Are there any issues about him having to choose between his family and you? Is he tied to Mommy's apron strings, for example, or torn between loyalty to family (and the need to spend time with them) and loyalty to you?


----------



## Cnixon (Mar 13, 2013)

EXACTLY!!! We had another argument yesterday about him cutting the ambilical cord from the family and be a man (another thing on the list of things he cant forgive me) I am always left feeling like he picks his family over me. On our wedding night he was going to leave me at the hotel just to go have a drink with his cousins. Even now throughout this situation I read a text msg from his sister about how the family doesnt like me and that they want him to leave me,but I guess when he left he had to find away to make himself look like the victim and it was at my expense. 
And its abvious that he is torn between them and me. When he is with me at home you can tell that he really wants to be there however when he gets the "pep" talk from someone from the family he just changes.

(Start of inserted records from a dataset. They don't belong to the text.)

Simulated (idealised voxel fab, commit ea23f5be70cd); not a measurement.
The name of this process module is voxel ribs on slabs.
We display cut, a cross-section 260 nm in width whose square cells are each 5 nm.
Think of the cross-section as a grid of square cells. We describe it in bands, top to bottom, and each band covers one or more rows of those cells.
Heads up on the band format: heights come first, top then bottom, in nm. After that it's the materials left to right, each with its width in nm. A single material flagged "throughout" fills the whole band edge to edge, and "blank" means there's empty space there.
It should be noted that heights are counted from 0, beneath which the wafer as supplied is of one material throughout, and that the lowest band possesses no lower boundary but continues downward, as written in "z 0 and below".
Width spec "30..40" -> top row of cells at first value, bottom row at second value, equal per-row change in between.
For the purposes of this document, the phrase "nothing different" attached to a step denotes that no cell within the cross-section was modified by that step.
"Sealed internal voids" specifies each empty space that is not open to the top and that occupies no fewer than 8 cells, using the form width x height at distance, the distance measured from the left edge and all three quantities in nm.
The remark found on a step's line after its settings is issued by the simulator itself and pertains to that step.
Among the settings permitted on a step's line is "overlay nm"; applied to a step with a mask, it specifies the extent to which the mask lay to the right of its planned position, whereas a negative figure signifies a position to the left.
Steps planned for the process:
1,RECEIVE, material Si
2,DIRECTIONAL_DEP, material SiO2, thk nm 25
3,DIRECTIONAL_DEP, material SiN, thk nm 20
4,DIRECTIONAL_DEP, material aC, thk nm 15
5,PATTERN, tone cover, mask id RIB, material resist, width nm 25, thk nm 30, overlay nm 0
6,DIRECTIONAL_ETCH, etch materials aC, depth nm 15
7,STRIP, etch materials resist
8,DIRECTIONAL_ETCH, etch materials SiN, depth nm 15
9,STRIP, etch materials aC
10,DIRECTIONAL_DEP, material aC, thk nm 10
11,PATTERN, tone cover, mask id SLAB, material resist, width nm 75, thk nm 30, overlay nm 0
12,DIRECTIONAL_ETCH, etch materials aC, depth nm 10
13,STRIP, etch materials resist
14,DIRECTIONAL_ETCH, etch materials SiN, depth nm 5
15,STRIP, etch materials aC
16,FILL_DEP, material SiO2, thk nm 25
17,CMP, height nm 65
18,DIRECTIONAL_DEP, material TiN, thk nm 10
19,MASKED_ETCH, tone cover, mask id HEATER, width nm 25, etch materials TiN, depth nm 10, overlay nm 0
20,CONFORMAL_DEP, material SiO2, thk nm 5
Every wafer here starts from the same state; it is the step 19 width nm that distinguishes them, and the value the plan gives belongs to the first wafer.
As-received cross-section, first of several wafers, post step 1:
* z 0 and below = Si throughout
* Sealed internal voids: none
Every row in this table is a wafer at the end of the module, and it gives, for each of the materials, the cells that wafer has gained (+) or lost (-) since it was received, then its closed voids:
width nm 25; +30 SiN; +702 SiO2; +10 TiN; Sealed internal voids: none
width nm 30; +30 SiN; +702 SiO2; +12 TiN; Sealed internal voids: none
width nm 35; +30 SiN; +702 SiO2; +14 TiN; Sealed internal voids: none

I love my husband and would love for it to work but now Im not even sure that I want to deal with a momma's boy forever...


----------



## Voltaire (Feb 5, 2013)

Cnixon said:


> EXACTLY!!! We had another argument yesterday about him cutting the ambilical cord from the family and be a man (another thing on the list of things he cant forgive me) I am always left feeling like he picks his family over me. On our wedding night he was going to leave me at the hotel just to go have a drink with his cousins. Even now throughout this situation I read a text msg from his sister about how the family doesnt like me and that they want him to leave me,but I guess when he left he had to find away to make himself look like the victim and it was at my expense.
> And its abvious that he is torn between them and me. When he is with me at home you can tell that he really wants to be there however when he gets the "pep" talk from someone from the family he just changes.
> 
> I love my husband and would love for it to work but now Im not even sure that I want to deal with a momma's boy forever...


Well then, I'm afraid it's very clear and easy. Either you are his top priority or his family is. He has to choose. You being his top priority doesn't mean that he never gets to see his family, but that you have first call on his time, his emotional energy and his loyalty. 

He must understand, though, that if he chooses the family over you then it's over. You are too good, worth too much, to play second fiddle all your life. If you accept that you will have a lousy marriage. 

For your own sake you must make him choose and you must make him stick by what he says. You must be prepared to do what is necessary if he chooses family over you. I know it's hard, but it will be far, far harder if you sweep this issue under the carpet. It will mean years of heartache for you.


EDIT: It may well be, of course, that he initially chooses family over you but that after a period of reflection he realises the error of his ways. So be tough with him, but be prepared to talk - but don't allow yourself to get your hopes up or to weaken.


----------



## happyman64 (Jan 12, 2012)

:iagree:

Volt is right on the money again.


----------



## Voltaire (Feb 5, 2013)

happyman64 said:


> :iagree:
> 
> Volt is right on the money again.


Shame I never am with my own situation :scratchhead:


----------



## happyman64 (Jan 12, 2012)

Voltaire said:


> Shame I never am with my own situation :scratchhead:


Because you are too close to it.

How can you think straight when you are being used as a punching bag.


----------